# Lime AMF Roadmaster Wedge



## NickM (Apr 25, 2018)

Just got this for my nephew, unless it’s something special.  My brother and I were just drawn to the cool look and the lime paint.  Our intentions are to clean it up

Any info is much appreciated


----------



## madsapper (Apr 26, 2018)

Nice original bike! Looks to be original tires too.  Looks like the only thing missing is bar tape, which should match the color of the plugs.  I have two; a black 5 speed and a yellow coaster.


----------



## NickM (Apr 26, 2018)

Awesome, thanks for the reply and information


----------



## bikemonkey (Apr 27, 2018)

NickM said:


> Just got this for my nephew, unless it’s something special.  My brother and I were just drawn to the cool look and the lime paint.  Our intentions are to clean it up
> 
> Any info is much appreciated
> 
> ...



What year is this? Way cool bike!


----------



## NickM (Apr 27, 2018)

No clue, I have no knowledge on these bikes.  When it come sin the mail, I'll post better pictures


----------



## bashton (Apr 27, 2018)

Awesome find! We have this black one in our collection. These bikes are super comfortable riders!

The Lime looks gorgeous.

Bashton
MCACN Managing Member
Home of the Muscle Bike "Show Within a Show"
www.mcacn.com


----------



## NickM (Apr 27, 2018)

Wow, that's beautiful.  I wouldn't mind finding a nice seat for this lime one and a correct brake lever for the left.  Why do some say "flying wedge" on the bottom bar and others like mine say "fast one"?


----------



## bikemonkey (Apr 28, 2018)

bashton said:


> Awesome find! We have this black one in our collection. These bikes are super comfortable riders!
> 
> The Lime looks gorgeous.
> 
> ...



Very nice! 

BTW - who made the brake caliper? It looks like it is British in both photos but maybe Taiwanese?


----------



## bashton (Apr 28, 2018)

Not sure on the calipers. Mine may or may not be original, as I have never seen another in person.

Bashton
MCACN Managing Member
Home of the Muscle Bike "Show Within a Show"
www.mcacn.com


----------



## NickM (Apr 28, 2018)

Good to know. I’ve tried to read up and find information online about these bikes, but they seem to be very scarce.


----------



## madsapper (Apr 28, 2018)

NickM said:


> Wow, that's beautiful.  I wouldn't mind finding a nice seat for this lime one and a correct brake lever for the left.  Why do some say "flying wedge" on the bottom bar and others like mine say "fast one"?

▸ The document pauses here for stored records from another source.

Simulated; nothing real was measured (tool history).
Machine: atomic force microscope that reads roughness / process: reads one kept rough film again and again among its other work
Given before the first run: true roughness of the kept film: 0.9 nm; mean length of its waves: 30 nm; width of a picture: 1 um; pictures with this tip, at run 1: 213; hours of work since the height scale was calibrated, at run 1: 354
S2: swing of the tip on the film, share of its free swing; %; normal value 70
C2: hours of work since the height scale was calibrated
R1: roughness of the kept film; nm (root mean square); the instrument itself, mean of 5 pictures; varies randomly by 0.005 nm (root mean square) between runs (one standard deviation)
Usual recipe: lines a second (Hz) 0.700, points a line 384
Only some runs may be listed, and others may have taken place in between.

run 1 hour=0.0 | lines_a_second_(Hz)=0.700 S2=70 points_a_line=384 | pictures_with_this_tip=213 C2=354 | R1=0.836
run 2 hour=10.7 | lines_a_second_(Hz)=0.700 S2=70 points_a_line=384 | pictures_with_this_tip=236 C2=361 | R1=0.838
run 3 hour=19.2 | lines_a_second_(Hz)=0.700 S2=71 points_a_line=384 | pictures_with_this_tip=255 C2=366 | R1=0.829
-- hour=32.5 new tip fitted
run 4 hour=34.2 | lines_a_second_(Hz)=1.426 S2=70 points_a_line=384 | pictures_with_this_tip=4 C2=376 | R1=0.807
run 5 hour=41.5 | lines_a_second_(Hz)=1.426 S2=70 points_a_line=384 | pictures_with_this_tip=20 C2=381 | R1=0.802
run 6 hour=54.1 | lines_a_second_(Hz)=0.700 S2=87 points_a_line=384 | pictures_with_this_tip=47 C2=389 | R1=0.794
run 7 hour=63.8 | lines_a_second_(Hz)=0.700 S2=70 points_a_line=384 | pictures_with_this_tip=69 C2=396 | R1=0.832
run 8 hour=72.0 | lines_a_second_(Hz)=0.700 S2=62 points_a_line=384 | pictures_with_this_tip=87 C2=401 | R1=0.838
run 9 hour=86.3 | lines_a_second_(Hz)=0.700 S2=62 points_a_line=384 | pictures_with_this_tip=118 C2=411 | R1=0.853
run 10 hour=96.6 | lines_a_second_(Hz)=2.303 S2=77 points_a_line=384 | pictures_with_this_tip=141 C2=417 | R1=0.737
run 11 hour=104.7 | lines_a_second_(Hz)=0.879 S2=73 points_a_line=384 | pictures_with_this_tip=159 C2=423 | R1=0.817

 Depends on the headbadge; whether they were made for AMF or Western Flyer.


----------



## NickM (Apr 28, 2018)

madsapper said:


> Depends on the headbadge; whether they were made for AMF or Western Flyer.



 Thanks!


----------



## madsapper (Apr 28, 2018)

actually, I was incorrect in my last statement.  I have one Western Flyer and one AMF and they are both Fast Ones.  Must be either a model thing, or by year...  Here are mine.


----------



## bashton (Apr 28, 2018)

I just looked at mine and see it is badged as a Westpoint.
Bashton
MCACN Managing Member
Home of the Muscle Bike "Show Within a Show"
www.mcacn.com


----------



## Paul R (Apr 29, 2018)

welcome to the flying wedge club!!
 yellow coaster here.. I just had some parts tossed over the fence this afternoon, looks like an original seat and a not original sissybar, but will work for now..


----------



## 1966jerry (Sep 9, 2020)

Just got this Western Flyer Flying Wedge. It's going to be a 5 spd when done. Finally a Club Member.


----------



## stingrayjoe (Sep 10, 2020)

I had one like that!


----------



## whopperchopper (Sep 11, 2020)




----------



## Vthuffyguy (Sep 12, 2020)




----------



## GTs58 (Sep 13, 2020)

Vthuffyguy said:


> View attachment 1265326




Wow, even with the Campus Green bar tape.


----------



## whopperchopper (Sep 26, 2020)

Wow I thought mine was worth $700ish tops. eBay is the place to sell


----------



## vastingray (Oct 1, 2020)

picked this one up a year or so ago 5 speed model need to wrap the bars still


----------